Suicides Move Harvard to Cut Stress
CAMBRIDGE, Mass. (AP) _ Three suicides by graduate students in the last two years have prompted Harvard University to take steps to cut the stress the students face. One change was actually suggested in a young man’s suicide note.
Too many of the school’s 3,400 graduate students felt they were overworked and isolated and had few places to turn to for support, the university acknowledged. In all, the school has lost eight grad students to suicide since 1980.
``The expectations are enormous, and the stakes are enormous for graduate students,″ said Margot Gill, administrative dean for Harvard’s graduate school.
Harvard is making overall changes, and that each department is addressing its own issues of morale and stress, she said. The changes will particularly affect graduate students in the sciences.
One change for chemistry students follows the recommendation that Jason Altom made in his suicide note last August before he swallowed a lethal dose of potassium cyanide he took home from a laboratory. He was 27.
Altom, who was working toward a doctorate in chemistry, criticized the assigning of graduate researchers to a single faculty adviser _ the sole judge of the student’s progress and the job recommendation the student eventually gets.
He recommended each student have a panel of advisers and said, ``If I had such a committee now, I know things would be different.″
The new chairman of the chemistry department, James G. Anderson, is giving each graduate student a three-member advising committee. Anderson also is providing programs aimed at improving their social lives, an off-campus psychiatrist for students to contact confidentially, and meetings with alumni to discuss job possibilities.

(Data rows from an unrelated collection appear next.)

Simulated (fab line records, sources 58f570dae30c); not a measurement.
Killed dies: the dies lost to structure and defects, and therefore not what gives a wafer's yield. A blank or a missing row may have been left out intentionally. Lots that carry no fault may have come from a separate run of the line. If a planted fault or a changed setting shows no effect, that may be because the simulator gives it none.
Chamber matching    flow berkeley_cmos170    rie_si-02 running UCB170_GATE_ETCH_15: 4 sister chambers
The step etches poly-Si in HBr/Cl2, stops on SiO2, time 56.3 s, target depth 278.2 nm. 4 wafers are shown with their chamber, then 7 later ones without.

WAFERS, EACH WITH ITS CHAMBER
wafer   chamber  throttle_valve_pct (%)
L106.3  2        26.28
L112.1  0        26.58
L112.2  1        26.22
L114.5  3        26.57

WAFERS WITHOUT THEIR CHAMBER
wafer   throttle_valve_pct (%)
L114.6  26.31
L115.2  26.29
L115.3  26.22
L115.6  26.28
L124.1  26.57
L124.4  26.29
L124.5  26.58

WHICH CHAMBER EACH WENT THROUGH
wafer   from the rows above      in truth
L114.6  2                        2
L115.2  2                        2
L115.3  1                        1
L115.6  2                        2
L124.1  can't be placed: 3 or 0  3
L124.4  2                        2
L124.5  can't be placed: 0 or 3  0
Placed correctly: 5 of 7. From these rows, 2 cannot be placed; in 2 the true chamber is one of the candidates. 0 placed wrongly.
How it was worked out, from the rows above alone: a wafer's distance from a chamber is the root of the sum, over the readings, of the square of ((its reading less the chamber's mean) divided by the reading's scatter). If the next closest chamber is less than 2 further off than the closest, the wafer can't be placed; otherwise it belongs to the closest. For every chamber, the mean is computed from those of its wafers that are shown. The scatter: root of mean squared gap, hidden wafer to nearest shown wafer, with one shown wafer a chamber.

Ms. Gill said the graduate school was working on some changes before Altom killed himself. Six years ago, the graduate school created a social center that sponsors dinners, drama performances and other events for graduate students.
``I think what the loss of this student has caused us to do is ask the question, ‘Is there more we can do to ease some of the stress?’,″ Ms. Gill said.
``The answer obviously is ‘Yes,’ ... and we’re moving quickly and aggressively to do so,″ she said.